Also known as SB 160, the legislation “requires interscholastic, intercollegiate, intramural, or club athletic teams or sports that are sponsored by public educational institutions” to ban male students from joining teams or sports “designated for females.”
It does not ban female athletes or girls from participating in men’s or boys’ sports.
The bill was introduced by Republicans in February 2021 and vetoed by Kelly on April 15.
However, the Senate voted 28–10 on Monday to override the governor’s veto, and it now heads to the House for lawmakers to vote to sustain or override the veto.
Republican sponsors of the bill say it is needed to create fairness and protect the integrity of female sports and opportunities for girls to gain college athletic scholarships.

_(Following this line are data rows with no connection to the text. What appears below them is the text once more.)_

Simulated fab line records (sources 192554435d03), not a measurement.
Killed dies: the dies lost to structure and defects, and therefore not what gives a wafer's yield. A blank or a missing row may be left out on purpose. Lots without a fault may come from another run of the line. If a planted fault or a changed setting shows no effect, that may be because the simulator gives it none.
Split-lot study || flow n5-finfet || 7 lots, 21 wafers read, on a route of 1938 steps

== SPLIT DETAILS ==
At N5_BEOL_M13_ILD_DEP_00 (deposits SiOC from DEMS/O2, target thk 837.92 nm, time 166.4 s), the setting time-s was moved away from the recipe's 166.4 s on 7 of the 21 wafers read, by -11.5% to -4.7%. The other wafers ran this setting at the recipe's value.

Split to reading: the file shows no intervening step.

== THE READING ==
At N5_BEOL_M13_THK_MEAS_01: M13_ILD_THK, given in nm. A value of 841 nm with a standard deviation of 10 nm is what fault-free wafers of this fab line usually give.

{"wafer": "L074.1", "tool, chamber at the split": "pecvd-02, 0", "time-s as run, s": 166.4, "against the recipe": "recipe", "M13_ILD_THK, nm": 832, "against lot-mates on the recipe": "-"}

If the bill is violated, it allows any student deprived of an athletic opportunity or who suffers direct or indirect harm to file a civil suit and seek relief in the form of monetary damages.
“Men should not be competing in women’s sports,” Kansas Attorney General Derek Schmidt said after the veto earlier this month. “Governor Kelly today vetoed (for the second time) a bill to implement that commonsense principle. I would have signed the bill into law.”
But critics, including the American Civil Liberties Union of Kansas, say the legislation is prejudiced and harmful and targets trans children in the state.
“This bill embodied the worst of cynical politics; it was a solution in search of a problem, coldly trading the safety of Kansas children for cheap political points,” ACLU of Kansas Executive Director Micah Kubic said. “It was legalized bullying in the name of identity politics.”
At least 15 states have enacted similar bills on transgender athletes, which has prompted lawsuits in Tennessee and Florida.
The Senate also voted on Monday to override the veto on the “Parents’ Bill of Rights,” also known as SB 58, in a 27–12 vote.